Sunday, December 27, 2009

DirectQ 1.8 Update

It's been a short while since I posted a solid update, rather than just providing info on what I'm currently working on, so here it is. I'm dropping the bullet-point list format I usually use for these things as it tends to repeat itself over time.

The 2 main things I had in mind for 1.8 were the restructured render and alias model cleanup. Of these, alias model cleanup is done and the restructured render is still ongoing.

I've posted before on alias model cleanup, but in summary it rearranges the in-memory alias model format a good deal to enable alias models to be stored more efficiently and loaded and rendered much faster. All alias models can now be rendered with a single API call which gives better primitive batching and follows the general principle of doing very few big things being more performant that doing lots of small things (the same applies to memory allocations, disk reads and writes and anything else that interfaces with hardware). As a bonus the code is a lot cleaner and nicer to work with too.

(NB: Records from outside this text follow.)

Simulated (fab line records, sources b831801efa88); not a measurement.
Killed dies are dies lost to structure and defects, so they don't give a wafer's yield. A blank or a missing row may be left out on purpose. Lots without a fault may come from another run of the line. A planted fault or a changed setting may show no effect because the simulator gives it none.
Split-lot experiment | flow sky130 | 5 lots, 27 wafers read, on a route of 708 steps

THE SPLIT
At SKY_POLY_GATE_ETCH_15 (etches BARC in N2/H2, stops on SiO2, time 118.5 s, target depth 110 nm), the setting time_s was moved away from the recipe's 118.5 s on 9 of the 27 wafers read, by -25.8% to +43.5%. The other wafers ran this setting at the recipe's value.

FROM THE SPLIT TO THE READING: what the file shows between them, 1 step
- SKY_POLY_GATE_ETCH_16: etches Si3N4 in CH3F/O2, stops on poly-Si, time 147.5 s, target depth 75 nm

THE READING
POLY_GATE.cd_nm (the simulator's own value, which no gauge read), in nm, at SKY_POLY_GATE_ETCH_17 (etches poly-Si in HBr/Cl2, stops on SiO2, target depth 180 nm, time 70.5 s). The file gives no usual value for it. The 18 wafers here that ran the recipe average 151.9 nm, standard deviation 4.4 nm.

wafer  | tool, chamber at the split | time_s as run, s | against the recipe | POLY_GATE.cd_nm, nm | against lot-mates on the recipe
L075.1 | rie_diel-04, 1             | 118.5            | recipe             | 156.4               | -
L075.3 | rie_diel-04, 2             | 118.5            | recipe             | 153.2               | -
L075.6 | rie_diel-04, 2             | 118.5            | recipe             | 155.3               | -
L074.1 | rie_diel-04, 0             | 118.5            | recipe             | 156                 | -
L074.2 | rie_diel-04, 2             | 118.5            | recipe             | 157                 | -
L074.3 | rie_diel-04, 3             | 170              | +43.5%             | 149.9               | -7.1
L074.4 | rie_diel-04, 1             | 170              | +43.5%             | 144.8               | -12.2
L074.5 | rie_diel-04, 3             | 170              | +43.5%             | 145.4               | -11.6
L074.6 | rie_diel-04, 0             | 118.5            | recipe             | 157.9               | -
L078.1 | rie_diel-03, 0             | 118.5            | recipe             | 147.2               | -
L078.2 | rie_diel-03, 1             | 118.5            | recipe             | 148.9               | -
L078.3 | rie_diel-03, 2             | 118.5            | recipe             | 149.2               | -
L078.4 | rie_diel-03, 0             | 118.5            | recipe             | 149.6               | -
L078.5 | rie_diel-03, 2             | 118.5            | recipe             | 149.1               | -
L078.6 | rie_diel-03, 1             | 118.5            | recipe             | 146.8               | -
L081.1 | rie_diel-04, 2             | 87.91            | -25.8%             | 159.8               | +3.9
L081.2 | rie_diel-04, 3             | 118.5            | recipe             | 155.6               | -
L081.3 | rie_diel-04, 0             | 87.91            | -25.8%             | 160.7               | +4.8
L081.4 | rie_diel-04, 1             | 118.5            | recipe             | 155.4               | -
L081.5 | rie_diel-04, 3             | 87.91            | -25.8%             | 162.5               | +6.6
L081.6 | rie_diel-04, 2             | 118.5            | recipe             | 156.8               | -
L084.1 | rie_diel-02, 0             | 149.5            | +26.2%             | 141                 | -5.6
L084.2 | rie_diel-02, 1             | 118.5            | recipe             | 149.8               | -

The restructured render is close to being done as well. All that really remains is adding support for r_wateralpha modes. There is a slight dilemma here that ties into my alpha model support. If a brush entity that contains liquid surfs has an alpha attribute set, which should take precedence? The value of r_wateralpha or the alpha attribute? The problem here is that there are some mods that rely on it one way and some that rely on it the other. My instinct is to follow what GLQuake did and just set liquid surf alpha based on the value of r_wateralpha (following the principle of least surprise towards the player, as opposed to what the modder might want, which - as I've mentioned - can be mutually incompatible between different mods).

This renderer is also optimized a LOT more highly than before, allowing in many cases an entire texture chain to be submitted in a single API call (it might be more if the lightmap changes within a texture chain). Again, there are performance improvements to be had from better primitive batching here, but they're not as dramatic as I got for alias models (mostly because alias models had more room for improvement, but also because surfs sharing the same texture can't be batched as efficiently owing to lightmap changes; I do alloc lightmaps on pre-sorted surfs but it can still happen).

When this is done - or maybe before - I'm going to work on optimizing brush models some more. Brush models are currently horrible in Quake as there are two different types and they - in some cases - need different handling. The objective is to put the engine in a position where brushmodels can also be rendered in as few API calls as possible.

I wish I could say that this new renderer is as clean as the alias model setup, but it's not. This is really a legacy of Quake having so many different formats for everything (whereas with alias models you're just dealing with one format). Anything I can do to tidy it up will be done, and I suspect that even when it's "done" it won't be "finished".

The upshot of these improvements is that scenes in currently released mods that used to drag this engine (and most other engines) to a standstill can now run a lot more smoothly. The rain in the Remake Quake summer SP demo is one example (FPS used to drop to below 20, it's now quite steady at 50 to 60). The open area in CTF1RQ is another; again something that used to drop to below 20 FPS is steady at about 35 (this will increase when I do brush model optimization).

There are some other improvements coming in aside from these two big ones. Baker mentioned that I didn't support "connect host:port" so now I do. Recording demos while a server is running is another one that will happen (although I suspect that there are reasons why this was removed from ID Quake, and I'd love to know what they were). sv_progs support is done, and most of the handling of the progs.dat file has been moved over to a C++ class (in prep for CSQC, although that won't happen with 1.8 - but it's coming). Some general bugfixes, code tidy-ups, removal and clean-up of some old code that dates back to 1.0 but had never been touched since, and so on.

All in all this is shaping up to be a good one.

2 comments:

=peg= said...

Sounds very promising, can't wait to try it out ;)

Chip said...

Ontopic: Great! Open spaces and more optimizations.

Offtopic: I wish there was a MH for each of my favourite games.